Multithreading

Objectives: Create queue of data to be processed and queue of processing results. Spawn T threads, where each thread is a worker that performs data processing.

Python

CPython 3.8.10 has GIL (global interpreter lock) that prevents threads from running in parallel. However multiple threads can be spawned and run concurently.

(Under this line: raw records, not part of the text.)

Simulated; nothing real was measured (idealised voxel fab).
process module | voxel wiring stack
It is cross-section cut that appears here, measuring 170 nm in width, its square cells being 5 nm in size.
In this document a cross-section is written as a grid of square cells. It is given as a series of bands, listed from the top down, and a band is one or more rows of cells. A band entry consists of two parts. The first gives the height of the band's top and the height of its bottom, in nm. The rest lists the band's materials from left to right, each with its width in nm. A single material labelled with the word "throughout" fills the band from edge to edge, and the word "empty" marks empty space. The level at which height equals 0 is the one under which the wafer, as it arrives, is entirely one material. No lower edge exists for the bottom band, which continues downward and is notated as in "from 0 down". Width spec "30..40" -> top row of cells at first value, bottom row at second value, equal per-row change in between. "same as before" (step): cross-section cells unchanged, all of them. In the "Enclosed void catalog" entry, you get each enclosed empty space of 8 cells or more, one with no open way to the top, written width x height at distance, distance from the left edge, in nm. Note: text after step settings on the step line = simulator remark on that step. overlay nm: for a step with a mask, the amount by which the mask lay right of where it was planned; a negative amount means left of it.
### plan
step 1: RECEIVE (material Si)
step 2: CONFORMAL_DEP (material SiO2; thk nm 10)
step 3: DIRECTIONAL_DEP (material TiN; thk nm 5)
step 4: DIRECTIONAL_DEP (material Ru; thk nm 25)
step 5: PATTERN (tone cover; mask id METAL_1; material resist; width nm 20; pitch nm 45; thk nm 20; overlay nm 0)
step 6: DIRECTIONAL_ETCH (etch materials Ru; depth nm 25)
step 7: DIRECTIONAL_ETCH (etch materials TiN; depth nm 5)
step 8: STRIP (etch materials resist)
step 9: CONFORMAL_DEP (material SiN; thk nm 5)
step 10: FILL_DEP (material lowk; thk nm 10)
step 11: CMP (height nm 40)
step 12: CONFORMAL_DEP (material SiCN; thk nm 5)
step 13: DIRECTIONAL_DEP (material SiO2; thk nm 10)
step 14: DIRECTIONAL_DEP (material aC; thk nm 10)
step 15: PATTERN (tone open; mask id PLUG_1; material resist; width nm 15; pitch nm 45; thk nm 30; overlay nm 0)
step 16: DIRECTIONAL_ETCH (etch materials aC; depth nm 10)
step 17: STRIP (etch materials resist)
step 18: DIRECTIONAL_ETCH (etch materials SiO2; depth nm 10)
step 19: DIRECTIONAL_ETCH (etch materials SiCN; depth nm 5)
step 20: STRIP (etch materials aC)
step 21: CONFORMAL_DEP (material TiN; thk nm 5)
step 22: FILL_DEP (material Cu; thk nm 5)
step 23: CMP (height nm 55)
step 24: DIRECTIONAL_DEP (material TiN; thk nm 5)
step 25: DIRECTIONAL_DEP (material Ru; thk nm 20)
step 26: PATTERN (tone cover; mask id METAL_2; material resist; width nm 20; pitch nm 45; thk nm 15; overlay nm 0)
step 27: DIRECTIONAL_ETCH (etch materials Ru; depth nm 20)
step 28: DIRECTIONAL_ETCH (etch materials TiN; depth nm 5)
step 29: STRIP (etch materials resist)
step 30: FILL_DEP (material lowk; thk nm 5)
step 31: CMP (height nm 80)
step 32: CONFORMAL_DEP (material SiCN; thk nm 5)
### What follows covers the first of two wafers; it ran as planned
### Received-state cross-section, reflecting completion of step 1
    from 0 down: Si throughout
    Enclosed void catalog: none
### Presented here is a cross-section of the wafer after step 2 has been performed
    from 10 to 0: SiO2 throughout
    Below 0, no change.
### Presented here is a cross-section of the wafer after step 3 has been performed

from random import randint
from time import sleep
from threading import Thread
from queue import Queue

N = 100
T = 3

def shift(q_in, q_out, offset):
    while True:
        x = q_in.get()
        if x is None:
            break
        q_out.put(x + offset)
        sleep(0.001 * randint(0, 10))

q_in = Queue()
q_out = Queue()
offsets = ((i+1)*N for i in range(T))
threads = [Thread(target=shift, args=(q_in, q_out, offset))
           for offset in offsets]

[t.start() for t in threads]

for x in range(N):
    q_in.put(x)

[q_in.put(None) for _ in threads]

[t.join() for t in threads]

for x in range(N):
    print(q_out.get())

In practice ThreadPoolExecutor can efficiently simplify this code. However, for the sake of this exercise we use Thread in order to explore more of this field.

Rust

Rust supports threads that can be run in parallel. Crate flume has been used as a replacement of std::sync::mpsc. Flume provides multiple-producers-multiple-consumers channels. Additionally crate rand provides random numbers for demonstrational purposes.

use std::time;
use std::thread;
use rand::Rng;

const N: i32 = 100;
const T: i32 = 3;

fn shift(q_in: flume::Receiver<Option<i32>>, q_out: flume::Sender<Option<i32>>, offset: i32) {
    let ms = time::Duration::from_millis(1);
    let mut rng = rand::thread_rng();
    loop {
        let x = q_in.recv().unwrap();
        match x {
            Some(v) => { q_out.send( Some(v + offset) ).unwrap(); }
            None => { break; }
        }
        thread::sleep(rng.gen_range(0..10) * ms);
    }
}

fn main() {
    let (q_in_tx, q_in_rx) = flume::unbounded();
    let (q_out_tx, q_out_rx) = flume::unbounded();

    let mut t = Vec::<thread::JoinHandle<()>>::new();

    for x in 0..T {
        let q_in_rx_c = q_in_rx.clone();
        let q_out_tx_c = q_out_tx.clone();
        t.push(thread::spawn(move || {
            shift(q_in_rx_c, q_out_tx_c, (x + 1) * 100);
        }));
     }
     
    for x in 0..N {
        q_in_tx.send(Some(x)).unwrap();
    }

    for _ in 0..T {
        q_in_tx.send(None).unwrap();
    }

    for _ in 0..T {
        t.pop().unwrap().join().unwrap();
    }
    
    for _ in 0..N {
        if let Some(res) = q_out_rx.recv().unwrap() {
            println!("{:?}", res);
        }
    }
    
}

Crystal

Crystal 1.8.2 doesn't support multithreading. Entire application runs in a single thread, except for garbage collector which runs in a separate thread.